D&AD 2019: Design for brand experiences
Designing a more human future with technology
'The future is already here, it's just not evenly distributed. Brands have to cannibalise themselves before others will.' In a world of constant technological disruption, Ilia pointed out that it is better to disrupt your own business model before the market does it for you.
He gave a brief introduction to the changes R/GA made itself internally. Self-disruption is a driving force of R/GA. Starting out as a VFX company, R/GA made its success on creating title effects for films and commercials. Seeing the internet started to take off and realising its potential, R/GA decided to reinvent itself as an interactive agency. Today the agency helps re-imagine how brands interact with people, and it has a venture branch to invest in start-ups.
Ilia predicted the next five key shifts in the technology: voice becomes the next great UI, wearable tech gets more pervasive, AI starts to manipulate reality, reality will be replicated in AR and humans begin to go virtual.
When it comes to how a company can disrupt itself, the key components include the following:
A brand purpose which inspires and motivates the audience.
Creating new technology habits using innovation that the audience adopts and deliver on that brand promise.
Using products to connect and create new services that form an “ecosystem”.
Creating technology habits that live in interfaces and experiences through design – keeping design at the heart of decisions.
Use data to transform customer experiences. Move away from the idea of consumers to users and, ultimately, to “membership.”
Live in culture.
Mixed reality device - Magic Leap
Website: Magic Leap
R/GA have invested in start-up business, Magic Leap. Their product is a lightweight, wearable device that lets users interact with digital content. It superimposes 3D CG imagery over real world objects, by ‘projecting a digital light field into the user's eye’.
Mixed reality campaign - Samsung Galaxy Skin
A mobile campaign R/GA created for Samsung. The gamers received real-life 'Supply Boxes' – a play on Fortnite game terminology – containing the Galaxy Note9 smartphone with an exclusive Fortnite 'skin'. Tyler ‘Ninja’ Blevins, professional gamer and influencer, first unveiled this Galaxy Skin during a livestream watched by millions of fans.
The campaign generated approximately 2.6 billion social media impressions and made the Galaxy Skin one of the most talked about and most-wanted skins for playing Fortnite.
(Info from Samsung news.)
AR Jordan
The challenge: for the first time, Nike would be selling the shoes to a generation that has never witnessed Michael Jordan’s legendary dunk.
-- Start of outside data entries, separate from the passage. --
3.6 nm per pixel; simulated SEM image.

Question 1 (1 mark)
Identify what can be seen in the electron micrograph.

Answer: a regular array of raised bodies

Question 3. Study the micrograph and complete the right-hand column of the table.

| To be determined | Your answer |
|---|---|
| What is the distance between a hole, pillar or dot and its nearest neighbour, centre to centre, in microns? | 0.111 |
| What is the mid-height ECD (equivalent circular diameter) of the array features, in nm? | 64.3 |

R/GA created an “AR Jordan”. Using augmented reality technology, He was imposed onto a basketball court in LA, where fans could see his frozen Dunk from the ground via Snapchat. With just a tap, viewers could purchase the latest model of the Air Jordan III, and they were then delivered to their homes within two hours. It was a three-way tech collaboration between Snapchat as the exclusive social platform, Shopify as the check-out partner, and Darkstore as the fulfillment and delivery platform.
Educate and celebrate diversity - Shiseido My Crayon Project
Japan is one of the world’s most homogenous nations. In schools across Japan, small differences in skin-tone are easily noticed; mixed-race children are often bullied. In 2018, Shiseido set out to educate children with a program designed to celebrate differences, using help from a crayon.
Partnering with schools, they held combined art and ethics classes. Shiseido scientists scanned each child’s skin to create a unique personal colour profile. They then created a personalised crayon with the identical colour and labelled each with the child’s name. Children received the pack in the classroom, drew themselves, swapped crayons and drew each other, producing an experience applauded by both pupils and teachers.